Bengals, Marvin Lewis do it right this time

The last time coach Marvin Lewis and the Cincinnati Bengals signed an extension was January 2011, two days after an expected playoff team finished with a 4-12 record.

On Tuesday, the Bengals and Lewis did it the right way, getting a deal done before the regular season. They reached an extension that will keep him with the team through the 2014 season. This removes uncertainty from Lewis' status. It tells a young Bengals team, which could easily get distracted, that Lewis isn't going anywhere.

Coming off a surprising 9-7 season and a trip to the playoffs, the Bengals can now put all of their focus on the field, whether it's finding a No. 2 wide receiver or getting their cornerbacks healthy. The Bengals can put all of their energy in trying to put consecutive winning seasons together for the first time since 1981 and '82.

"I'm glad this is all behind now and we can move forward and coach," Lewis said during his Tuesday news conference. "I'm really happy to get the extension done and move forward. And just I think the excitement with what we've done, our football team, there still is a lot of work to do. The goals that we have in place are very, very important to achieve. ... There is nobody in Cincinnati who wants to win more than that man [Bengals owner Mike Brown] upstairs, and it’s my job to get him there."

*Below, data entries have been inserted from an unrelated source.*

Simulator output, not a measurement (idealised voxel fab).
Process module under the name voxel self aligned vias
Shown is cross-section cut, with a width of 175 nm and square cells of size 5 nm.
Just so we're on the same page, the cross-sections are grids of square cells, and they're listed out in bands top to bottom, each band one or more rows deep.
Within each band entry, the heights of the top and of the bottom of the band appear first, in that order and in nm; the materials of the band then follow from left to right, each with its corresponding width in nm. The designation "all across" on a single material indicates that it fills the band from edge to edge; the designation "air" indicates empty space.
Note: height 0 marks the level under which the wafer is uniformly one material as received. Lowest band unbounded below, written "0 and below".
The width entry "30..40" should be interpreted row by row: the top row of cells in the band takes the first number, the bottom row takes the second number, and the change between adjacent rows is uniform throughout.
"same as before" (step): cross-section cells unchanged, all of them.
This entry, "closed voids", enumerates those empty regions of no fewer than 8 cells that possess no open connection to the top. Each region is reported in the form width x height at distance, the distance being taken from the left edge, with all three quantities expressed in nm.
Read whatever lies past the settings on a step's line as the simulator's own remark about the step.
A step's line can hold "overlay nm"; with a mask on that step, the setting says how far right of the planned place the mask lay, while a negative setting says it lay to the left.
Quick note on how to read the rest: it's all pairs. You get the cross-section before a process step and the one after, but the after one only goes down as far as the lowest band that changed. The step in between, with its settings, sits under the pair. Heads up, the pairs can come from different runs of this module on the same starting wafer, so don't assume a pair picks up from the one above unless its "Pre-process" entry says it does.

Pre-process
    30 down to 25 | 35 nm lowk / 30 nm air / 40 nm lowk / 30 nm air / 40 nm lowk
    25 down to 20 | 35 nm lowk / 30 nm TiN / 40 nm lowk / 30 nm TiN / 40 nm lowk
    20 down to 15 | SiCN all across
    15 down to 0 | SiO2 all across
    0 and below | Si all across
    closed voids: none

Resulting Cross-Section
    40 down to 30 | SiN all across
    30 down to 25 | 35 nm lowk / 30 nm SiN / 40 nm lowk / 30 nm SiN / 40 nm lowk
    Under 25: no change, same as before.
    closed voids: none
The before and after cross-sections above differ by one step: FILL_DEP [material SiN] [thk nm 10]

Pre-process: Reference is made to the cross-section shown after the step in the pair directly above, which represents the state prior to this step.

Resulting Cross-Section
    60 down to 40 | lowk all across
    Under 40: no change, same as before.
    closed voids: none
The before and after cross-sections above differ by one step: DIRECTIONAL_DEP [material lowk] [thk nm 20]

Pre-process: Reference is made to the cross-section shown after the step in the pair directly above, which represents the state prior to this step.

The 2010 Bengals didn't have this luxury. That team was coming off a playoff season in 2009 and played in 2010 not knowing if Lewis would be there beyond that season. The result was the most disappointing season in franchise history. A lot of the blame for that season has to go to the Chad Ochocinco-Terrell Owens sideshow, but Lewis' lame duck status didn't help.

The Bengals have now become one of the more stable franchises in the league. Before reaching an agreement with Lewis, Cincinnati signed defensive coordinator Mike Zimmer to an extension through 2014 and struck a three-year extension with offensive coordinator Jay Gruden in January.

Entering his 10th season with the Bengals, Lewis ranks third in the NFL in longest current tenure with one team, behind only Philadelphia’s Andy Reid and New England’s Bill Belichick.

Critics will point out the numerous player arrests and the fact the team has yet to win a playoff game under Lewis. But Lewis deserved this extension and deserved to have one completed before the season so he didn't have to continually answer questions about it.

He's the winningest coach in Bengals history (69-77-1), which is a great achievement when it comes with a franchise that struggled mightily before his arrival. He guided the Bengals to a 9-7 record and a trip to the playoffs in 2011 after beginning the season as the worst-ranked team in many power rankings, including ESPN.com's.

In fact, Lewis has taken the Bengals to the playoffs in two of the past three seasons. Only nine other teams can say the same thing. In his nine years in Cincinnati, Lewis has had only three losing seasons.

“Coming off a playoff finish last year, with a solid coaching staff and good young players, continuity at the top gives us our best chance to do well,” Brown said. “We are excited about the team’s prospects and happy to have completed this process with Marvin before the 2012 preseason schedule begins.”